I’m about 20 percent happier without my devices dominating my every waking moment.

We’ve started a nightly card game, instead of everyone just sitting and staring at his or her various screens. It’s adorable. I almost fall asleep staring at the stars and trying to guess at the constellations.

DAY SIX

It’s midnight and we have Wi-Fi, we have Wi-Fi, we have Wi-Fi. I gorge like a 5-year-old given an entire bag of marshmallows. I don’t know what to do first. I blindly flick from Twitter to Instagram to email to other email to other email to Facebook to the Internet to the Skimm newsletter. My pupils dilate and my heart begins to pound faster and faster. I can feel adrenaline rush through my veins. This can’t be healthy. I have 2,000 emails, only about 1/12th of which actually need a response. Everyone always says enjoy the detox. Nothing major will happen when you are away. Only two slightly major things happened while I was away. I handle them. To be honest, if I hadn’t handled them, someone else would have, or they could have waited until I got home.

Now I’m just f—-ing around on the Internet. Oooooh, a cat-in-a-box video.

I’m ignoring the rest of our group. I feel guilty about ignoring the rest of our group. But I love the Internet so much.

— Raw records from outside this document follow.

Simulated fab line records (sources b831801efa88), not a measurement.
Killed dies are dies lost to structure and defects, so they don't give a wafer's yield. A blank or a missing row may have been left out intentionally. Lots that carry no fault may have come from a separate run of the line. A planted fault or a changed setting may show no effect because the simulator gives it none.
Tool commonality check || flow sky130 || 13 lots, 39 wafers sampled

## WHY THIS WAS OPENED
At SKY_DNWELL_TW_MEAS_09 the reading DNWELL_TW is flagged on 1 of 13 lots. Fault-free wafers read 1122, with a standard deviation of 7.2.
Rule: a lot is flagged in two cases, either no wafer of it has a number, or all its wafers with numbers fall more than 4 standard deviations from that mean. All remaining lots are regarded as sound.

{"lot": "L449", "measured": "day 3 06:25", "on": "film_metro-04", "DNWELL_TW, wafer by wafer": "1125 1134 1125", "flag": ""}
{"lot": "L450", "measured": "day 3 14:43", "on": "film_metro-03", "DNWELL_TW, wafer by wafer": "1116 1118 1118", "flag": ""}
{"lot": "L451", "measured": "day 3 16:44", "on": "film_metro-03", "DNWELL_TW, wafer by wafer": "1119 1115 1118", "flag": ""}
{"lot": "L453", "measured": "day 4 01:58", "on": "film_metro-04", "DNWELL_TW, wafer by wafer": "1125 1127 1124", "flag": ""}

I have a headache. Feel nauseous. Too much too soon. Need a breather.

Twenty minutes later…

I love Wi-Fi. I love Wi-Fi. I love Wi-Fi.

DAY SIX

It’s gone again. I think I’ll be OK. It’s all going to be OK. Where are the playing cards?

CONCLUSION

When I returned home and began to tell people about my stint without access to the Internet they all expressed a similar sense of longing. “That must have been wonderful” they all said with a look in their eyes that told me they’d indulged in this particular fantasy more than once.

The digital detox is the juice cleanse of technology abstention. Juice cleanses don’t actually make anyone healthier. They do, however, make you much more mindful about what and how you eat. In a way, the digital detox does the same thing; it makes you more mindful of how, what, and why you consume on the Internet and how you use the devices that tap into it.

I’ve emerged from this brief exercise with three new habits that I would like to put into practice while traveling and at home.

1.     No more phone first thing in the morning. I go to bed at 11 p.m. and I wake up at 6 a.m. I don’t know why checking my phone first thing in the morning is the most important thing to do. No more.

2.     No checking the phone right before bed. This is an easy one and something I have always known would help me sleep better, but I have never fully embraced it.

3.     No more phone during meals. I don’t need to Instagram all of my food, and I want to be more present while I am eating and spending time with other people. I miss spending time with other people.

In the end, everything actually was OK.